Sledgehammer has a long history with Beckett and with San Diego. The experimental theater company was started in 1985 by Feldsher, Ethan Feerst, and Robert Brill (who is currently the artist in residence at La Jolla Playhouse), all UCSD graduates.

Feldshur says in the play's program notes "when we started Sledgehammer, we were young Turks striving to tear down what we perceived as the corrupted walls of the establishment and, in so doing, become legends. Now, we can dispense with heroic pretenses and get down to the business of pondering the infinitely more interesting issue of how to live, when dying is at hand. As the latest New Rome burns, as always a result of bloat, arrogance and myopia, we will leave tearing down its citadels to the young, we had our go. Our work now is to ponder all that’s passing and what may remain."

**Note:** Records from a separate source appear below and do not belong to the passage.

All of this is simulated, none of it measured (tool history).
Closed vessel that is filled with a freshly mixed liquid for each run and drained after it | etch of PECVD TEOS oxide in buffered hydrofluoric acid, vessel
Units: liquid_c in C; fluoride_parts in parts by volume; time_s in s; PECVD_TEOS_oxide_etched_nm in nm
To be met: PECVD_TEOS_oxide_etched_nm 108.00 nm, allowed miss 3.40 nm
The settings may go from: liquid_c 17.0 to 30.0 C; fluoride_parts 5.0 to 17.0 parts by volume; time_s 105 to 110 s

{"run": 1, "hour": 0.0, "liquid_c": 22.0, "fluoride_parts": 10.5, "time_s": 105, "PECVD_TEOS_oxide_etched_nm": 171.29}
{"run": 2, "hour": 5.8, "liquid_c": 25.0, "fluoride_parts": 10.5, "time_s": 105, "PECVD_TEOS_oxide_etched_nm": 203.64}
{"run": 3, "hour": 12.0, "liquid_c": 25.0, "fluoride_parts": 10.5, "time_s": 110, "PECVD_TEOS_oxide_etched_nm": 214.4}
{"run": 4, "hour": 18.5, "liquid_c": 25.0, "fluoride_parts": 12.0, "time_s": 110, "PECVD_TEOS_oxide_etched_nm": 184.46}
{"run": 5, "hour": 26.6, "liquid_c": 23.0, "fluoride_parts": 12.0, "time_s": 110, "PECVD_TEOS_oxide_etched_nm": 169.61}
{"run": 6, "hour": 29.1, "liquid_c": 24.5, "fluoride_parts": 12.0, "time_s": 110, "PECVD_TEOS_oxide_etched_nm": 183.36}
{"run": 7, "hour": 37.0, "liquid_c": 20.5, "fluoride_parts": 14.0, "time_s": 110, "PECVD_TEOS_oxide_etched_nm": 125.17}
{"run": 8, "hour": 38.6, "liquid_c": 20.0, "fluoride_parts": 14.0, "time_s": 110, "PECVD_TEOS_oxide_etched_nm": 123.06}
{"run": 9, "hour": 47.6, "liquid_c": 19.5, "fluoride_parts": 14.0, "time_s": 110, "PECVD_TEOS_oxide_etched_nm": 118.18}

In 2008, Sledgehammer Theatre took a break to regroup, restructure, and recharge. The newly branded Sledgehammer (sans "Theater") wants, as its website states, to stake a "claim as a cultural force, rather than an exclusively a theater-making organization. Our future work will take many forms including our new blog The.Post.Sledgehammer_ which will feature online commentary, reporting, short fiction, poetry, and more. We will also continue to bring you powerful carefully crafted productions. For those of you who have already been sledgehammered, you know you are going to get some of the most vibrant and surprising live theater in Southern California."

It's nice to have Sledgehammer back. Maybe the "bad boys of San Diego theater" have mellowed a little and aren't taking a sledgehammer to the establishment but they are sure to stir the pot in exciting and innovative ways.